Political marketing
Political Marketing is an emerging discipline worldwide, and at the same time a widening professional field.

The conceptualization of the field began in the early 70’s with relation to social marketing, and was widened towards the late 80’s. The expansion of Political Marketing occurred in the second half of the 90’s, as a consequence of three developments:
- Organizations and political institutions began to be perceived primarily as suppliers of social products;
- The perspective over citizens has decisively transformed into one of citizens as clients of the socio-political systems;
- And last but not least, society began to be regarded as a global mechanism for transferring symbolic goods.

A Political Marketing researcher or expert will regard the political organization as a whole and will focus on studying its capacities to produce and distribute symbolic capital.
This expert will study the organization’s position on the symbolic goods market and will analyse the organization’s relationship with its potential target.

This effort implies:
- The analysis, using Political Science methods, of the organization’s purposes in the political realm;
- Consideration of the factors related to political culture defining political behaviour and institutions;
- The evaluation, using interdisciplinary instruments from Economy, Political Science and Sociology, of individuals’ behaviour and their decisions to „purchase” symbolic goods;
- The analysis of the informational context and the organization’s available means of influencing the public communication process;
- The study of the public agenda and of the manner in which new themes and topics representing new symbolic goods earn their place on the mass-media or social group agenda;
- The monitoring of the degree to which the marketing vision influences and defines the management of the political organization.

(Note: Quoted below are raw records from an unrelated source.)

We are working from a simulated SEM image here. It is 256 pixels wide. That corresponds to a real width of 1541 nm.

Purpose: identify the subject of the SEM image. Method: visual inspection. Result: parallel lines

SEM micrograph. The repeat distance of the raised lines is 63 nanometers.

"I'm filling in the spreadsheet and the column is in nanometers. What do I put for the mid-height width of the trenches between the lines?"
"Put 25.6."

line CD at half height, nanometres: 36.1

Political Marketing is more than political communication, making up political slogans, designing posters and survey analysis, as is often suggested by communication consultants or market research and polling agencies.
Identifying Political Marketing exclusively with such of its components deprives the discipline of its fundamental attribute which is an integrated vision of the „strategy oriented towards the target public of symbolic goods”. To many it has become merely the collection of services provided by different sector experts, which is obviously an incomplete perspective.

Political Marketing is interdisciplinary, if only concerning the manner in which it combines the marketing vision of the economic realm and the goal-oriented vision of the political actors, characteristic to Political Science.

This particular perspective of society and of the exchanges between organization-actors and client-actors has raised issues in the Political Marketing literature regarding the discipline’s own ethics.

The ethical issue is in fact one of the most tender spots of Political Marketing in relation with its critics. Their main allegation is that the discipline’s concern with the complete „satisfaction” of the client has a detrimental effect on democracy and democratic stability.
The ethical objections are diverse and most of the authors in the field consider the debate to be open.

In Romania, Political Marketing is seldom present as a topic of university curricula, and most of the times it is merely a subject of courses held by communication or market research experts whose professional portfolio includes participation in political or electoral campaigns.

In what concerns the professional sphere, the offer of Political Marketing services available on the market consist of: opinion research, PR and communication consultancy and “embryonic-phase” mass-media analysis services. It rarely produces intelligence products and only once in four years, around election time, advertising agencies extend their activity to producing political clips. In what concerns the management services for electoral campaigns, there is a diffuse market made up of „free-lancers” who offer services to local leaders, mainly in local electoral campaigns.

The strategic vision regarding the relationship between the organisation and its public is completely internalized (within parties and governmental institutions). It lies merely in the attributions of the centralized decision bodies and is rarely shared with the members of the organisations.

At the level of public institutions, there is no such vision of the institution as player on a symbolic goods market, and consequently the demand for Political Marketing services from public institutions is also lacking.